Closed Amshaker closed 1 year ago
Hey @Amshaker,
For this you could simply follow the installation/processing steps from the original CLIP repo. The basic idea is to load the ScanNet200 label as a standard list of strings and encode them with the frozen text encoder of CLIP. Please refer to their codebase for this, but here is a short example copied from their page.
import torch
import clip
from PIL import Image
device = "cuda" if torch.cuda.is_available() else "cpu"
model, preprocess = clip.load("ViT-B/32", device=device)
text = clip.tokenize(['wall', 'chair', 'floor', 'table', 'door', 'couch', ...]).to(device)
with torch.no_grad():
text_features = model.encode_text(text)
print("Text features:", text_features)
Hope this helps! Cheers, David
Thank you @RozDavid for your reply.
One last question please, Do you pass to clip.tokenize the unique strings of each scan or pass the pixel-wise strings for all pixels?
For example, if there is a scan with a spatial shape of 1296 × 968 pixels with unique 10 labels. Do you just pass to clip.tokenize the 10 text labels or 1296 × 968 text labels that correspond to all pixels in a specific order?

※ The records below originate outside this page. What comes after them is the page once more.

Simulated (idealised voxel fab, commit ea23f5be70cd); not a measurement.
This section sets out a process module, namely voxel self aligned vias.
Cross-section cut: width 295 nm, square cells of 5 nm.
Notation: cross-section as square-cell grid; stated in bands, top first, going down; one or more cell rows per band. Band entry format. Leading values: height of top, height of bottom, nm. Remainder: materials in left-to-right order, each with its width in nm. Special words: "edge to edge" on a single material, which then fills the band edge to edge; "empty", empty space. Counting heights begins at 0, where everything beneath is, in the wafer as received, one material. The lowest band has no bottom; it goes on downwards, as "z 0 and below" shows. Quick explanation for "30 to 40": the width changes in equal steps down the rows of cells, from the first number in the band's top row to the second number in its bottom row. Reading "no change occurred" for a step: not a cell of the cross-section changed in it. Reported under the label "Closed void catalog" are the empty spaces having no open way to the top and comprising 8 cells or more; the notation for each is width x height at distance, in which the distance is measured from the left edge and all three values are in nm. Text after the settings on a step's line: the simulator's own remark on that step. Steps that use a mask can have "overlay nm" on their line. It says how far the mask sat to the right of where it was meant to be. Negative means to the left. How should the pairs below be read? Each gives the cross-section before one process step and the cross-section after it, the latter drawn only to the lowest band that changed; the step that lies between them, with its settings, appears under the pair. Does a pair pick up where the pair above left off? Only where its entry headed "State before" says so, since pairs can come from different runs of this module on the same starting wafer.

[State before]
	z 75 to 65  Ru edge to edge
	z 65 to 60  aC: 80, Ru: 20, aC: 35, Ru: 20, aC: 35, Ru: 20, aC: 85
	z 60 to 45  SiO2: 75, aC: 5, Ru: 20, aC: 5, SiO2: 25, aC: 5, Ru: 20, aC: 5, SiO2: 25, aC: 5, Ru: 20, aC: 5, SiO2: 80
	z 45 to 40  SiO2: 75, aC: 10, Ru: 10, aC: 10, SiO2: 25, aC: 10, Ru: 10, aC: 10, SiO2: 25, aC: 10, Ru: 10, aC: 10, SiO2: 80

Best regards, Abdelrahman.
Hey,
There is no need to pass the text labels to the CLIP encoder every iteration as they are constant during the training. This is why I precomputed these features and provided them in a simple python dict, which should be sufficient for the standard label set.
Also, based on your question I think it makes sense to clarify: in this paper we don't use images at any stage, so there is no need for pixel-level features. If you would want to use our language grounding on image segmentation, it definitely makes sense, and you could use those precomputed 10 unique features as anchors for the contrastive optimization.
Let me know if there is anything unclear, David
It is pretty clear.
Thank you for your valuable reply.
Best regards, Abdelrahman
Hi @RozDavid,
Thank you for your exciting work.
Could you please share the code or let me know how do you feed the segmentation labels exactly to the CLIP text encoder to extract the text embeddings?
You just loaded the pickle files in your code, but I am interested to know how exactly you did it.
Thank you so much